Canola oil is readily available in South Africa and especially in the Western Cape where it is grown. Canola is an edible vegetable oil that belongs to the Brassicaceae family, forming part of the rapeseed group. There are a large variety of vegetable oils containing high levels of α-linolenic acid are maize, soy, canola, linseed, grape seed, walnut and others which could improve the fatty acid profile of the processed meat products (Weiss et al., 2010). Canola oils popularity stems from the n-6 (linoleic acid) and n-3 (α-linolenic acid) fatty acid ratio of 2:1, as well as a high content of vitamin E (Akhtar, 2014). Rapeseed oil was bred to contain lower amounts of erucic acid; this breed is now called canola and is one the largest consumed vegetable oils in the world (Beriain et al., 2011). Studies about mono-unsaturated fatty acids (MUFA) are steadily increasing due to their association with improving blood lipid profiles, the mediation of blood pressure, improved insulin sensitivity and regulated glucose levels (Keys et al., 1986; Krauss et al., 2000; American Heart Association Nutrition Committee et al., 2006) with dietary guidelines recommending an increased consumption of MUFA’s replacing the saturated fatty acids (SFA) in the diet. Table 2.3 illustrates the fatty acid composition of canola oil and indicates the oils popularity due to its low SFA’s and high MUFA’s, PUFA’s and n-3 PUFA’s (α-linolenic acid) content (Hu, 2003). The direct comparison with olive oil supports the reason why it has become a popular oil as it contains 7.4% saturated fatty acid (SFA), 28.1% poly-unsaturated fatty acid (PUFA) and 63.3% mono-poly-unsaturated fatty acids (MUFA) (USDA, 16/07/2014).
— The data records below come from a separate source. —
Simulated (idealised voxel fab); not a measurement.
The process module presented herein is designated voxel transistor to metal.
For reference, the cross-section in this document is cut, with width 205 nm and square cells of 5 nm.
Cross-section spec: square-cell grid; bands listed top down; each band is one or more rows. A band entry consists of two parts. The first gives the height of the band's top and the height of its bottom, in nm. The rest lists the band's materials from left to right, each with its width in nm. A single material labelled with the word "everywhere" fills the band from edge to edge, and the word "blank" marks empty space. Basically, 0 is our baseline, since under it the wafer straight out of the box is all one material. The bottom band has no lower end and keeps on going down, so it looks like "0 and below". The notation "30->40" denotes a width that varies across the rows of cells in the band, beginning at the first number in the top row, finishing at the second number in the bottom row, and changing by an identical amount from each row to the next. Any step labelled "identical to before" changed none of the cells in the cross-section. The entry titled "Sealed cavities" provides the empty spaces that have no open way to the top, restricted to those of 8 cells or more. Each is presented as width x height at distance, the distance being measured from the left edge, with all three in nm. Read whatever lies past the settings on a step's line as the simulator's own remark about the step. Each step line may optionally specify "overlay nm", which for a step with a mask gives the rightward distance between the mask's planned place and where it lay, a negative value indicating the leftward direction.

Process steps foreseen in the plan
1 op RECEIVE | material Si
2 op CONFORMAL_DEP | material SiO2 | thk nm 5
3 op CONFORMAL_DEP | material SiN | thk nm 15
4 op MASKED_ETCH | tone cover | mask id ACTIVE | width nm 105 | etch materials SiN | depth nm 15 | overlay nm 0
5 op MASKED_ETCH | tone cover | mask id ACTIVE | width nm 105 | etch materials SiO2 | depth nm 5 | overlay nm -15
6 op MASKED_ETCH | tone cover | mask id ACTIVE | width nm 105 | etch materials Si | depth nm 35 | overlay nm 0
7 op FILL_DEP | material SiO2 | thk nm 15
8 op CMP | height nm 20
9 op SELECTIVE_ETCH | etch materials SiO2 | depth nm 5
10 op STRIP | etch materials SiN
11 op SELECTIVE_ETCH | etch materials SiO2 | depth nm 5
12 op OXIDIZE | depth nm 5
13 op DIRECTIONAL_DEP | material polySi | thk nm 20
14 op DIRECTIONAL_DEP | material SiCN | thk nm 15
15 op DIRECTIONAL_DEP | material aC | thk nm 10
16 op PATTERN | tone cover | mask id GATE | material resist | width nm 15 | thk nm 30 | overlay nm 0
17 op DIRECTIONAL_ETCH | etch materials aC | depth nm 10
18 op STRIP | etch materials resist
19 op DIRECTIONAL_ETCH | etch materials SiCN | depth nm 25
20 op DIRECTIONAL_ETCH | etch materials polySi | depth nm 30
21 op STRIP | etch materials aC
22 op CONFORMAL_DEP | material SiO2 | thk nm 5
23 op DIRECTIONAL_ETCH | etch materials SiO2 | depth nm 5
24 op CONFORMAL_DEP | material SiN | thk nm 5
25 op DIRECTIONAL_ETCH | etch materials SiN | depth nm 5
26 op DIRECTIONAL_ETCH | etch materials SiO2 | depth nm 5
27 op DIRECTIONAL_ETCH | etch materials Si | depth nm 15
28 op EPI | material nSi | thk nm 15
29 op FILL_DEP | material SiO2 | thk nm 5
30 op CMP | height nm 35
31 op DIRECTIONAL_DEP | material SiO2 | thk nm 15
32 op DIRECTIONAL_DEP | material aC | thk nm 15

Table 2.3 Summarized comparison of the fatty acid contents between canola and olive oil

kJ Total fat (g) SFA (g) MUFA (g) PUFA (g) n-6 PUFA (g) n-3 PUFA (g) Canola 3 699 100 7.4 63.3 28.1 19.0 9.1 Olive 3 699 100 13.8 73.0 10.5 9.8 0.7

*Source: USDA National Nutrient Database for Standard Reference. United States Department of Agriculture Website (http://www.nal.usda.gov/fnic/foodcomp/search/). 16/07/2014.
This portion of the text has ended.